Two weeks after a high-profile study was published in the journal Nature stating that Earth’s oceans are warming much faster than previously thought, its authors have submitted corrections to the publication.
What went wrong with the study?
The scientists apparently aren’t that good at math.
“Unfortunately, we made mistakes here,” Ralph Keeling, a climate scientist at the Scripps Institution of Oceanography and a co-author of the study, told the Washington Post. “I think the main lesson is that you work as fast as you can to fix mistakes when you find them.”
The central conclusion of the study — that oceans are retaining more energy as more heat is trapped within Earth’s climate system — is in line with other studies drawing similar conclusions, the Post reported. But Keeling said the authors’ miscalculations mean there is a much larger margin of error in the findings, which means researchers can weigh in with less certainty than they did.
Britain-based researcher Nicholas Lewis says that he detected “a major problem” with the study after it was published.
“So far as I can see, their method vastly underestimates the uncertainty,” Lewis told the Post, “as well as biasing up significantly, nearly 30 percent, the central estimate.”
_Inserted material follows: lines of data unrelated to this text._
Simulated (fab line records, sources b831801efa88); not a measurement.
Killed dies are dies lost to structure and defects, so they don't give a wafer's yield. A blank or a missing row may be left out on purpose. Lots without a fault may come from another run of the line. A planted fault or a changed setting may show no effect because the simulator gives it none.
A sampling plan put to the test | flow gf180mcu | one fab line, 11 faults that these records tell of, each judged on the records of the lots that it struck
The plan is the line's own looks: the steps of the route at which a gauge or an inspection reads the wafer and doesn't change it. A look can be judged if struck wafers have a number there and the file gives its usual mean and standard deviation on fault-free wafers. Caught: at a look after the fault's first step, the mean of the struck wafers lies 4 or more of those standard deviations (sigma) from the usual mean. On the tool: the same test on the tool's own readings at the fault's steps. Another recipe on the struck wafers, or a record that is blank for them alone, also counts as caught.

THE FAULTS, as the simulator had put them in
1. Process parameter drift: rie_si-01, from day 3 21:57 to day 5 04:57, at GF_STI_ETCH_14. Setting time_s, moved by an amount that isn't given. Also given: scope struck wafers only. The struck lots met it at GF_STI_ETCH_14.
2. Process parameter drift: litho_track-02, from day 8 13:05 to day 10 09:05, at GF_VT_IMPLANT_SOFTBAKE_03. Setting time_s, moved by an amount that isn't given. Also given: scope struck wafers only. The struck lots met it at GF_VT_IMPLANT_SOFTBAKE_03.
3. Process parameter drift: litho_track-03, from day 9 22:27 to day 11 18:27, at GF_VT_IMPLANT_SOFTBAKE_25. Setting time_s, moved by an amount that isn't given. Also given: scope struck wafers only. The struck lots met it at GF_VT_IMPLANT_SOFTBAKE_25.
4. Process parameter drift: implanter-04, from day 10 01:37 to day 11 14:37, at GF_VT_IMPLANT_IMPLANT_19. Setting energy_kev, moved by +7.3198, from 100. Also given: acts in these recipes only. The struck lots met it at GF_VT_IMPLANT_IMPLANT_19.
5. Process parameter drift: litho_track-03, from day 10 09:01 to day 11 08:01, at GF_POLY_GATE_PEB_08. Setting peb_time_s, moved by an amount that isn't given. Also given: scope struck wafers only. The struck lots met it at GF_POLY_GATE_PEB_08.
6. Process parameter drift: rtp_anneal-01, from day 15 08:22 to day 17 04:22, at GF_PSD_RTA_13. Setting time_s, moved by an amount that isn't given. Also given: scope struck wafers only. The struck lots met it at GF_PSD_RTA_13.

Lewis added that he tends “to read a large number of papers, and, having a mathematics as well as a physics background, I tend to look at them quite carefully, and see if they make sense. And where they don’t make sense — with this one, it’s fairly obvious it didn’t make sense — I look into them more deeply.”
Post reporters Chris Mooney and Brady Dennis noted that “Lewis has argued in past studies and commentaries that climate scientists are predicting too much warming because of their reliance on computer simulations, and that current data from the planet itself suggests global warming will be less severe than feared.”